Completing my last ever BPS application last month really got me thinking about the financial future of our farm. We all know the era of the Basic Payment Scheme and money for simply owning land is drawing to a close. So what does the future look like and how can we ensure that our businesses are financially stable because of course we cannot hope to be environmentally sustainable if we are in the red.
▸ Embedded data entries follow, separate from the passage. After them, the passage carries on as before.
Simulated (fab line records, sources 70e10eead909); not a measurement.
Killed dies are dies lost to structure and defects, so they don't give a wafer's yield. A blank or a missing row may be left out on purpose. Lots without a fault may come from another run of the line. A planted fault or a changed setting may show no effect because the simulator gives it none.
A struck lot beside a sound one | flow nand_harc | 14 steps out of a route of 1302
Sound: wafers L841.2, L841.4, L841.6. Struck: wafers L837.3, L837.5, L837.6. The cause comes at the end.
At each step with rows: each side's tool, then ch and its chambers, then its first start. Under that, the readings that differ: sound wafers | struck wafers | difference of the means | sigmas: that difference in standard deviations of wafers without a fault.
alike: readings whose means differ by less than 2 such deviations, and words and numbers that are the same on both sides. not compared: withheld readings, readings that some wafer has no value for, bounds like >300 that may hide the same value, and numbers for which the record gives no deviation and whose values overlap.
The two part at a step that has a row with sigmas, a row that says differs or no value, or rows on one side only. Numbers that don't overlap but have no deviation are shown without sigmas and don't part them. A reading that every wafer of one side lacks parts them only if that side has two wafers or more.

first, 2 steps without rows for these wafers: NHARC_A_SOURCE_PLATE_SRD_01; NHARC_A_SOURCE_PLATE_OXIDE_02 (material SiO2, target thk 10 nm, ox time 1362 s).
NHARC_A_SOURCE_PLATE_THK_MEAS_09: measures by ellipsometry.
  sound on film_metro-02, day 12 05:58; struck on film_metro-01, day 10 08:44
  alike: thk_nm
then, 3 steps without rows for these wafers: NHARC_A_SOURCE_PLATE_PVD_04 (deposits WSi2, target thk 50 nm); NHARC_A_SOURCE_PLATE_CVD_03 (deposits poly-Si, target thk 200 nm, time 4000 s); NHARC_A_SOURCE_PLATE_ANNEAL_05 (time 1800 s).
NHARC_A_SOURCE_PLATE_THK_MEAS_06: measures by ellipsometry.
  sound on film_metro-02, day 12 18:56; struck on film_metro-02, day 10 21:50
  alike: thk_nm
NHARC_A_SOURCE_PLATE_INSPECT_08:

The first area to look at for all good businesses is that of controlling cost. For us on our 800 ha farm in South Lincolnshire this was the sole reason we made the transition to direct drilling around 15 years ago. At that time our traditional machinery was coming to the end of its useful life and we had a decision to either invest in new very expensive machinery or try this new thing Grandad had seen in Argentina called Direct Drilling. 15 years on and doing some recent bench marking it has been amazing to see just how cost effective this form of farming can be compared to the more traditional heavy cultivation way of operating.
Over a 3 year average looking at winter wheat our yield and income was almost identical to that of our conventional farming neighbours. However, the cost is where things get interesting. Our variable costs were around 17% below the average and our fixed costs were around 40% below the average. Of course this is no scientific study and weather etc make a huge difference. But it does give me encouragement that we are moving in the right direction. The question Dad and I ponder now is how can we knock off the next 10%+ of costs? (while maintaining our yields). Like with many things the taking away the first costs was the easier bit for example our nitrogen application has come down from approximately 200 KG/N per ha to more like 160 KG/N per ha (in winter wheat) whilst maintaining our 9-10 tonne average yield. But how do we get below the 100 mark? It is clear to me the next stages are going to require more radical thinking, probably with the use of legume leys or ideally a permanent under-storey. In summary though I think we are getting to a point where cost control is becoming more and more tricky.
So the next question is how can we tackle the other side of the equation and how can we increase the income side. We know money for owning land payments are disappearing and whilst I do think there are some great options now coming through countryside stewardship and SFI they generally all come with cost as well. There will be an increase in payments for delivering environmental goods either through private or public funding techniques. But the lion's share of the money I earn will continue to come from the food I produce as it should. I am a commodity grain grower. I grow a range of different crops in my rotation now: Wheat, Oats, OSR ( decreasingly ) and Field Beans. To shorten my supply chain and diversify my rotation I have also started growing for the British Quinoa company as well as forage rye and grass for a local AD plant.
However I recently came across an interesting report by Sustain (“Unpicking food prices: Where does your food pound go, and why do farmers get so little?”). To pull out an interesting statement in this report “the cereal farmer spends 9.03p yet receives an almost negligible profit (0.09p) on a selling price of £1.14” and “For 4 beefburgers the processor gains ten times the profit of the beef farmer. A carrot grower spending 14p per bag and selling to the supermarket supply chain gets almost negligible returns.” Whilst there are reasons for this such as the amount of cost required to process and market a product to a consumer and I am sure many will argue around the specific numbers it does beg the question in my head, would it be easier to improve the income side of the equation rather than push down the cost side even further? Many will pipe up to say that I could build a farm shop and sell directly. However this is not something I would be able to do given the area of the country I am situated in and really I am interested in scale. How can I shift thousands of tonnes through a farm shop? No, the real question is can I leverage my regenerative farming techniques to gain premiums in the market? YES is the answer! But we need to do something we have traditionally not been great at “Marketing”.
So I have started down this journey. I have created my own little brand for my farm called Gentle Farming - www.gentle-farming.co.uk. I have been hosting farm tours with some of the biggest food companies in the country all in the hope of finding a way to shortcut the supply chain and sell more directly at scale. It has been hugely interesting to help educate them on regenerative farming techniques and to hear their thoughts on how the market is developing. I am making progress, slowly. I am looking forward to the day sometime soon when I can walk into a restaurant knowing my crop which I grew is being sold at scale to real people.